EMU's Decentralized System of Fiscal Policy



1. Introduction

Ten years after the adoption of the single currency, the status of national fiscal policies
remains an unresolved and controversial issue. On the one hand, fiscal policy is not a shared
competence. On the other hand, the Excessive Deficit Procedure (EDP) rests on the principle
that national budget outcomes are an area of common interest. As implemented by the
Stability and Growth Pact (SGP), it envisages situations where a national government is
requested to make explicit quantitative commitments, which can be specified by the Council,
following recommendations from the Commission. More broadly, within the Stability
programs, each Eurozone country must present each year its intended budget balance to be
reached over the following three years, with the explicit aim of achieving budgets close to
balance or in surplus. These programs must gain Council approval when they are presented
and cannot be subsequently changed unless specific conditions are deemed acceptable. A
country found in violation of its commitments is bound to face increasingly tight requests,
with the possibility of being imposed a fine.

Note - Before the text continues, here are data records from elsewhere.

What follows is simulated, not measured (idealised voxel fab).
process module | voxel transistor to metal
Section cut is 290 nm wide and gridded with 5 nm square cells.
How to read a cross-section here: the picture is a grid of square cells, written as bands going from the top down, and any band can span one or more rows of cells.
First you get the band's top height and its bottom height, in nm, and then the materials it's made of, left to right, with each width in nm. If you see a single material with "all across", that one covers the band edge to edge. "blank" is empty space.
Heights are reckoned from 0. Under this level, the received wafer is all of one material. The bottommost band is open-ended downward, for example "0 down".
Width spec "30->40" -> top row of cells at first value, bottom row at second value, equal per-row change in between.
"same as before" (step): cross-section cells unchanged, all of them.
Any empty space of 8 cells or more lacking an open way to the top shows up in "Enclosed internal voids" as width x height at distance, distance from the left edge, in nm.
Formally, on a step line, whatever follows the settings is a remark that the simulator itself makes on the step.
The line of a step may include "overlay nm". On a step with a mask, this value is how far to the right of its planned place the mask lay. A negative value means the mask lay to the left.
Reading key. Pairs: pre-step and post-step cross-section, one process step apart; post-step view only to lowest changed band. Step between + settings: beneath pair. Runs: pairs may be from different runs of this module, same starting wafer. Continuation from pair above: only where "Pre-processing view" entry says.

Thus, national fiscal policies belong to a grey zone of potentially constrained sovereignty.
Governments remain fully sovereign in setting the level and detailed composition of their
spending and revenues1 and they can run smaller deficits or larger surpluses than they
committed themselves to. The SGP only deals with the balance and is geared towards limiting
deficits, both absolutely by setting a maximum deficit of 3% of GDP and by aiming at
budgets close to balance or in surplus, and relatively by banning larger deficits or smaller
surpluses than those initially approved.

This grey zone aspect raises important constitutional issues, as was amply illustrated by the
November 2003 Council decision to put the SGP “in abeyance” and by the subsequent
deliberation of the European Court of Justice. The new SGP, adopted in June 2005, has not
addressed this particular issue, which, consequently, remains open. The revision instead
introduced some implementation flexibility, with the aim of preventing economically
inefficient consequences.

This paper starts with the macroeconomics of fiscal policy to evaluate various institutional
arrangements. It argues that limits to budget balance sovereignty need to be carefully
justified. The usual argument in favor of the EDP and the SGP is that fiscal indiscipline by
one or more Eurozone members constitutes a negative externality that threatens price
stability. The basis of this argument can be found in the theory of fiscal dominance, which is
reviewed in Section 2. Whether this argument is strong enough to justify the EDP remains an
unresolved issue. At any rate, even if it is justified, there remains the need to examine how it
can be implemented without excessive economic costs.

To that effect, we evaluate the idea that, to be sustainable, restraints to the countercyclical use
of national fiscal policy must be compensated for by an adequate collective insurance system.
This idea has a long legacy. The desirability of a collective insurance system in a European
Monetary Union was mentioned early on in MacDougall Report (European Commission
1977a, b) and the Delors Report (Delors, 1989) and presented as an extension of the Optimum
Currency Area theory (see, e.g. Wyplosz, 1991). It has given rise to a significant literature,
both theoretical (van Wincoop, 1995; Sorensen and Yosha, 1997; Persson and Tabellini,
1996b; Fatas, 1998; Kletzer and von Hagen, 2001) and empirical (Sala-i-Martin and Sachs,
1991; von Hagen, 1992; Pisani-Ferry, Italianer and Lescure, 1993; Bayoumi and Masson,
1995; von Hagen and Hammond, 1998; Melitz and Zumer, 1999).

1 There exist some limits on the size of taxes like VAT.